I may read more Hoffman to develop a greater understanding of her work. I feel that I have read a good book but I may not be the intended audience for it.

Rating: 5 stars
Summary: I couldn't put this book down!
Review: I've read a few Alice Hoffman books, and she is certainly becoming one of my favorite writers. This book has everything. Nora and her son Billy bring out such raw emotion. Donna Durgin's plight made me want to cry out for her. The mystical, magical, and even voodoo are included. I loved it.

Rating: 4 stars
Summary: Involved story . . .
Review: Seventh Heaven is the sixth book I have read by writer, Alice Hoffman. I obviously think she is an interesting storyteller, as well as an excellent writer of words, or else I wouldn't keep reading her novels. Some I like better than others, though I haven't come across a horrible book yet (though Here On Earth is still my least favorite thus far).

I noticed one main thing that all of her books have in common, and that's the feeling of wistfulness and despair in her books. Like many of her other works, Seventh Heaven centers around a town -- a community. Nora Silk, who is one of her main characters, but certainly not the only one, moves into this town as the only divorced woman on the block. This book takes place in 1959 where people just stayed married, regardless of whether or not the two people involved are happy in the relationship. Not only is Nora divorced, but she's raising two boys: Billy, an elementary-school aged child, and James, a baby. Billy has problems in school fitting in, and becomes withdrawn to the point where he tries to make himself invisible. Nora is a woman whom the other mothers steer clear from at first. She's a woman who doesn't appear to raise her children in a conventional way. She's also a woman who will take romance regardless of the form when she starts having an affair with a seventeen-year-old neighbor, Ace McCarthy.

This story isn't just about Nora being dejected, as well as her kids, by a whole neighborhood, and then later accepted. No, it's also about the neighbors: The McCarthy boys, Ace and Jackie, who can't seem to stay out of trouble. It's about the cop, Joe Hennessy, who lives across the street from Nora with his wife, Ellen, and boy, Stevie, who likes to torture Nora's son, Billy, in school. It's about the Shapiros, Danny and Rickie, and their parents. Danny, a kid who seems smart enough to get into any college he wants, slowly drifts, and his sister, Rickie, who seems to be confused about her own growing pains and morals. It's also about Donna Durgin, who walks out on her young children and husband because her life feels too empty. One cannot forget that this is also a story about Cathy Corrigan, who gets killed in a car accident and seems to haunt some of her peers from the grave. Like many of Alice Hoffman's books, Seventh Heaven leaves you with a weird, unconnected feeling after you're finished with the book. You may feel that way because that is how her characters are portrayed, as if nothing in the end was ever resolved. This book, much like Turtle Moon, and even Fortune's Daughter, leaves you with that very feeling.

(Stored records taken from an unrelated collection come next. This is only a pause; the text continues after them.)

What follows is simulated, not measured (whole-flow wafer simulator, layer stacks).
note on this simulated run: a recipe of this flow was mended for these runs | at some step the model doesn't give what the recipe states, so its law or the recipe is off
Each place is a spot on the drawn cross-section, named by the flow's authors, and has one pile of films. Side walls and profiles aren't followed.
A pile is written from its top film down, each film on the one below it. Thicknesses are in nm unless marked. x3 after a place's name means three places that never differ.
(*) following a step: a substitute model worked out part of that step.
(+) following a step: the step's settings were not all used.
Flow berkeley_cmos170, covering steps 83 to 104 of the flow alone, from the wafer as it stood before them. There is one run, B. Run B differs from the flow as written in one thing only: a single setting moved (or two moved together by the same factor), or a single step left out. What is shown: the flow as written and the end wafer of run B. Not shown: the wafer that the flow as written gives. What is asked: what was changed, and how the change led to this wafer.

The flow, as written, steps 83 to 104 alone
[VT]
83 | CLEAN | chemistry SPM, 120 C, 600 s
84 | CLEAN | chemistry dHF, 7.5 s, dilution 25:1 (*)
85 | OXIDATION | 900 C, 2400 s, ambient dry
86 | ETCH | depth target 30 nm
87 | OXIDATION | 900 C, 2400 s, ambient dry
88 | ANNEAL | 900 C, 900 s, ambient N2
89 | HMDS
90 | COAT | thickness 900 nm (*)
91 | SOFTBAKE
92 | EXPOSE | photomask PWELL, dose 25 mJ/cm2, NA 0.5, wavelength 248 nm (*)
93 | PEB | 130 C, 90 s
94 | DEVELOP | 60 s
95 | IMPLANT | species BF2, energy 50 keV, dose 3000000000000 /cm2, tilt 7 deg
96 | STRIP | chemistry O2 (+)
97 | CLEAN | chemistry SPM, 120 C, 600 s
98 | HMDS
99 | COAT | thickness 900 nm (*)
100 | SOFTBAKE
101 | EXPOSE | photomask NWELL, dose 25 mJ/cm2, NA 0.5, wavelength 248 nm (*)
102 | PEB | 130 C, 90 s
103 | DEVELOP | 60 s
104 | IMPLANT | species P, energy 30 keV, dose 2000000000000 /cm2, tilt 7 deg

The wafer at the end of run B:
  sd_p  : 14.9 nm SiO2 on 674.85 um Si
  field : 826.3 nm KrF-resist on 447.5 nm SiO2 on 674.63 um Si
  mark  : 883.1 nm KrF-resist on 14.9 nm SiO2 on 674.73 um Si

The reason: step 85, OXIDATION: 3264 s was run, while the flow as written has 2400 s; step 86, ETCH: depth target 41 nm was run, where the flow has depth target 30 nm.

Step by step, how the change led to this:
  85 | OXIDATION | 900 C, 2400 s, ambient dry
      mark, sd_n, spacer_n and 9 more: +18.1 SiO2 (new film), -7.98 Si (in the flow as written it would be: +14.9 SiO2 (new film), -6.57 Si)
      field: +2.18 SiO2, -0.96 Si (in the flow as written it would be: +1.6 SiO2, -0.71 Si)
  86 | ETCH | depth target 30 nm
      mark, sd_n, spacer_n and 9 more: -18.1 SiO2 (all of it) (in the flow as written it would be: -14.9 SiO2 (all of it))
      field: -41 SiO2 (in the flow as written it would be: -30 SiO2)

Seventh Heaven is a very full read, with a very involved storyline, and very humble and real characters. It shows how very unique Alice Hoffman is as a writer.

Rating: 4 stars
Summary: Good choice for first time Hoffman readers
Review: This is a nice, easy, enjoyable Hoffman read, complete with interesting characters, the surprising twists and turns that their life paths take, and a couple ghost appearances thrown in for good measure. A great look at finding meaning in our lives and relationshiops in the late 50's suburbs.

Rating: 4 stars
Summary: A turn of the decade novel with typical Hoffman wonder.
Review: This is another fantastic book from the author of 'Practical Magic,' 'Blue Diary,' and 'The Probable Future.' Nora Silk is not the typical woman of 1959 Long Island. She's divorced, has two children, and never seems to care if they get dirty while they play. She wears high heels and black stretch pants, and her nails are always done in bright colours. Her eldest son, Billy, tends to pick stray thoughts out of the minds of people around him, and James, only months-old, eats anything he can find in one chubby cute hand. When they move onto the street where the norm is two parents, two children, and nothing unexpected, Nora Silk is ostracized, Billy is bullied, and it seems that the status quo will always regain its balance.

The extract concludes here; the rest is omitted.